In the absence of a valid separation agreement, a married couple’s assets remain “marital” until the date dissolution papers are filed. See § 61.075(6), Fla. Stat. (2005); Rao-Nagineni v. Rao, 895 So.2d 1160, 1161 (Fla. 4th DCA 2005) (“Section 61.075(6), Florida Statutes (2003), provides a bright line rule for setting the date to be used in determining the marital classification of assets and liabilities. If there is no valid separation agreement, the cut-off date is ‘the date of the filing of the petition for dissolution of marriage.’ ” (quoting Caruso v. Caruso, 814 So.2d 498, 502 (Fla. 4th DCA 2002))). The portion of a military pension that accrues during marriage is a marital asset. See Cunningham v. Cunningham, 623 So.2d 1243, 1244 (Fla. 1st DCA 1993).

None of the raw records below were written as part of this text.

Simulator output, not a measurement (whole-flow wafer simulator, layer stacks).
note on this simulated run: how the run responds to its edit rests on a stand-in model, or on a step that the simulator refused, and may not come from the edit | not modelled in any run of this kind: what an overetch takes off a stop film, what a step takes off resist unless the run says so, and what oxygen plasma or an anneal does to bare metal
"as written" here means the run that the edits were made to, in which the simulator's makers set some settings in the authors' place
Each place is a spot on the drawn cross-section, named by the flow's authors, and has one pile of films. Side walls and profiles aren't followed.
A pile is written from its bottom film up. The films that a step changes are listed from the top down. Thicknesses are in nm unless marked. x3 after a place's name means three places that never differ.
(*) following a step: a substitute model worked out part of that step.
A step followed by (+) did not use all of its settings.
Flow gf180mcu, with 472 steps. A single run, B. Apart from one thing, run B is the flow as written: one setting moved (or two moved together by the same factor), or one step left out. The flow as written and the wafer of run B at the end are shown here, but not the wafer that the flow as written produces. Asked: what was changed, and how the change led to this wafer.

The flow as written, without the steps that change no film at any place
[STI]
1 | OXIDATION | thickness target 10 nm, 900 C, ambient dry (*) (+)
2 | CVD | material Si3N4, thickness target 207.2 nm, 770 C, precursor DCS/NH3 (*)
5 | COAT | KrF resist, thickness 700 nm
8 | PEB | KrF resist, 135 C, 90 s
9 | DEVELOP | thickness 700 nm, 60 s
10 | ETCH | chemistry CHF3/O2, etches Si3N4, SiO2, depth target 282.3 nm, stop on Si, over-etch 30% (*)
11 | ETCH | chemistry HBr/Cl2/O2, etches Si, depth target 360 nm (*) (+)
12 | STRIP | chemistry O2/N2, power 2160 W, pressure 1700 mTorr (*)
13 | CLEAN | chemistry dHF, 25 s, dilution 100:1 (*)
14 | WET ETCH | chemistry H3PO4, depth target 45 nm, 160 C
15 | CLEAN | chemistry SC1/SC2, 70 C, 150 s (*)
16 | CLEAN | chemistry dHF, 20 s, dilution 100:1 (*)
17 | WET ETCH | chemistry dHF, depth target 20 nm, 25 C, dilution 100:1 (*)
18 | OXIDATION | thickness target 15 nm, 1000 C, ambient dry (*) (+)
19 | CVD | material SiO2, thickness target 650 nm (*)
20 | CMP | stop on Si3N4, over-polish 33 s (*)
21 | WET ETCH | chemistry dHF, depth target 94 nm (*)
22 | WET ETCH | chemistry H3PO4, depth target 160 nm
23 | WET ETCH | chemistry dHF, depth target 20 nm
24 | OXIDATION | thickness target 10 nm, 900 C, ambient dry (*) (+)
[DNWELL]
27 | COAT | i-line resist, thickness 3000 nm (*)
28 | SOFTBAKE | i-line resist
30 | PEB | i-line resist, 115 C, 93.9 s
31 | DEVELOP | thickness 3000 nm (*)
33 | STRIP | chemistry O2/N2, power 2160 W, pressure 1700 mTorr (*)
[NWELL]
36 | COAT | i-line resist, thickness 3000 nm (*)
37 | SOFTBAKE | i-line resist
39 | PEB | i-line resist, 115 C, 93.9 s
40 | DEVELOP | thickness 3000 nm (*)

In the present case, the trial judge used November 1, 2002, as the date on which the husband’s pension plan ceased being a marital asset. This was error. As the parties did not have a separation agreement, the husband’s pension plan continued as a marital asset until he filed for divorce on August 10, 2004. Accordingly, we reverse on this issue and remand to the trial court to amend the portion of the final judgment dealing with the wife’s coverture share of the husband’s military retirement pay. The final judgment is affirmed in all other respects.
*1152AFFIRMED in part, REVERSED and REMANDED in part.
BROWNING, C.J., KAHN and DAVIS, JJ., concur.